“El Huracan”
Yale Repertory Theatre
“El Huracan,” Charise Castro Smith’s joyous and delightful world premiere play, is currently receiving an utterly beautiful production at Yale Repertory Theatre. Featuring a cast of six superb (and extremely versatile) actors, this play explores the whole continuum of life and aging and does so in a lovely way. The setting of the show is Miami, Florida and the action focus on two different hurricanes, one in 1992 and the other in a future time, August 2019, and it is about how one family does its best to weather the storms. In addition to the main story, there are fanciful scenes of magic, and “El Huracan” oftentimes lets the past and present intermingle in highly stimulating and touching ways. Everything comes together just gorgeously in Yale Repertory Theatre’s production of “El Huracan,” making this new play an absolute must-see.
As the play begins, the audience is treated to the sounds of Frank Sinatra singing “Come Fly with Me,” as two young people perform a series of magic tricks, in a truly vibrant scene that seems to exist from another era. The two actors in the scene are the amazing Irene Sofia Lucio and Arturo Soria, who each also play other, radically different characters in the show, to seamless and surprising effect. This opening scene sets the tone for “El Huracan” and the fact that the play manages to encompass several different time periods, sometimes all at once. Thanks to the playwright and her stunning director, Laurie Woolery, “El Huracan” proceeds in a non-linear fashion that is completely convincing and thought-out just brilliantly. Indeed, the eldest character onstage, Valeria (the astonishing Adriana Sevahn Nichols) can exist in the Florida of 1992, and yet, due to her dementia, still have visions of her sister Alicia (the entrancing Jennifer Paredes) that come from a distant time period.

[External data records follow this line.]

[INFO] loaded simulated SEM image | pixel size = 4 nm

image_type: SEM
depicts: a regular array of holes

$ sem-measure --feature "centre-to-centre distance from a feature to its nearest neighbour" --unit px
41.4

What makes “El Huracan” so effective is that it is easy to follow the central story, even as “ghosts,” so to speak, wander in and out of the action. It is possible that a conceit like this could become creepy or confusing, but everything is entirely lucid and believable in this show and this helps the playwright to tell the tale of this family in sometimes hallucinatory ways. The main action of “El Huracan” involves three dominant women: Valeria, as the grandmother; Ximena, as the daughter, beautifully portrayed by the indomitable Maria-Christine Oliveras; and the aforementioned (and truly excellent) Irene Sofia Lucio as the granddaughter, Miranda. The first part of the play concerns the three of them preparing for a hurricane in 1992, along with the assistance of Fernando, played by the handsome Arturo Soria, who is great playing three different roles.
Without giving too much away, things take a tragic turn in this first part of “El Huracan,” and the second half fast-forwards twenty-seven years, to August 2019, and examines, quite eloquently, how the members of this central family have progressed, this time in the aftermath of a hurricane. This play is most definitely female-dominated, but the young Arturo Soria certainly makes his mark in the show, and there is another male performer, the elegant and dashing Jonathan Nichols, who takes on the character of Valeria’s deceased husband, Alonso, who appears in dream-like sequences that exist in the periphery of the story.
In addition to the spectacular performances she has elicited from her actors, director Laurie Woolery also works smashingly with her designers, as well as with her choreographer, Angharad Davies, who supplies some smooth and divinely fashioned steps for the opening scene. Gerardo Diaz Sanchez’s scenic design is evocative and fits the play perfectly, and the costume designer, Herin Kaputkin, deserves a huge amount of credit for coming up with the ideal costumes for all the various eras that the playwright conjures up. The lighting design, by Nic Vincent, is sumptuous, and works wonderfully well with Yaara Bar’s projection design. Finally, the work of magic designer Christopher Rose is simply spellbinding.
All of these elements, as well as the finely honed performances by this flawless cast, coalesce together to form a dreamy and simply extraordinary evening of theatre. Charise Castro Smith’s play “El Huracan” is imaginative, as well as emotional, and, even in this world premiere production at Yale Repertory Theatre, there are so many aspects of the show that she and her director have gotten just right. “El Huracan” can certainly be highly recommended and one can only hope that this play will have a long life beyond Yale Repertory Theatre.